Most grippers used by individuals, professionals, or industrial machines are based on the human hand or a claw. While there are advantages to this design, it is not ideal for grabbing oddly shaped objects or ones that are much larger or smaller than the grabber itself. They can also be challenging to use with fragile items.
This is where this new design stands out.
As a long and flat object, it can take advantage of having a larger surface area than a hand or claw. This increases the holding force without needing to apply more pressure, a principle that would be known to anyone who has tried to hold something with their fingernails rather than their palm. The coiling motion is made possible by the "manufacturing process involving computerised apparel engineering and applied newly designed, highly sensitive liquid metal-based tactile sensors for detecting the grip force required," according to study co-author Professor Nigel Lovell.
It also features a very precise force sensor, which allows it to detect how much grip is needed and to prevent it from breaking the object. The grabber's ability to change shape is considered a further advantage, as it allows it to enter into small spaces to collect items, as seen in the demonstration with a pencil in a tube.
A prototype gripper used during testing weighed a mere 8.2 grams and lifted an object of 1.8 kilograms (almost 4 pounds) – that's more than 220 times the gripper's mass. Another one that was 11.8 inches long wrapped around an item with a diameter of 1.2 inches. The production methods for the device are scaleable, and variations of the design can be made much larger.

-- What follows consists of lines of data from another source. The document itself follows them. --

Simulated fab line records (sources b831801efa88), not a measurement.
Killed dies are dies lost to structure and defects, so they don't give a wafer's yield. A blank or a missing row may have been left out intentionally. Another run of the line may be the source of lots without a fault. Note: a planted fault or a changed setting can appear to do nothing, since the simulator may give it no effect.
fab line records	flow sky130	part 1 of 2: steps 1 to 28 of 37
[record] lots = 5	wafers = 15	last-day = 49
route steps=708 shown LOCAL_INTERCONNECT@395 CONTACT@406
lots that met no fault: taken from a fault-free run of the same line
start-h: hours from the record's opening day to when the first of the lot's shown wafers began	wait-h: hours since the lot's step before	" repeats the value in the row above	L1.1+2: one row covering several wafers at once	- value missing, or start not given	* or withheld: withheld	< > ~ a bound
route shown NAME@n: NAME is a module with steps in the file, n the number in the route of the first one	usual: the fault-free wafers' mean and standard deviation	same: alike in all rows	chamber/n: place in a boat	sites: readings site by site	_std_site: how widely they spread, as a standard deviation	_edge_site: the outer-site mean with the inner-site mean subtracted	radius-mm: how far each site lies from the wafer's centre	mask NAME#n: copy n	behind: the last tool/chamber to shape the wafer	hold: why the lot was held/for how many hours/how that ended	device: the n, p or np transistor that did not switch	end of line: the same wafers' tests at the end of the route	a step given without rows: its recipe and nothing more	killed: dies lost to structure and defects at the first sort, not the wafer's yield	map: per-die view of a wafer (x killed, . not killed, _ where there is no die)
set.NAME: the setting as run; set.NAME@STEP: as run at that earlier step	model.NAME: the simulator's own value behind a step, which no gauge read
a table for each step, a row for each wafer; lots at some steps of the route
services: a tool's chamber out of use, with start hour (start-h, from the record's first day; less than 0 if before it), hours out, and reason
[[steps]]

The researchers suggest that the tool could find wide application in fields where fragile objects are handled, such as agriculture, the exploration industries, rescue operations, assistant services, and other areas where claw or hand-shaped grippers are impractical or sub-optimal.
Dr. Do has also stated, "We are also working on combining the gripper with our recently announced wearable haptic glove device, which would enable the user to remotely control the gripper while experiencing what an object feels like at the same time."
He also suggested that the gripper could be mass-produced for commercial use within a year if a manufacturing partner can be found.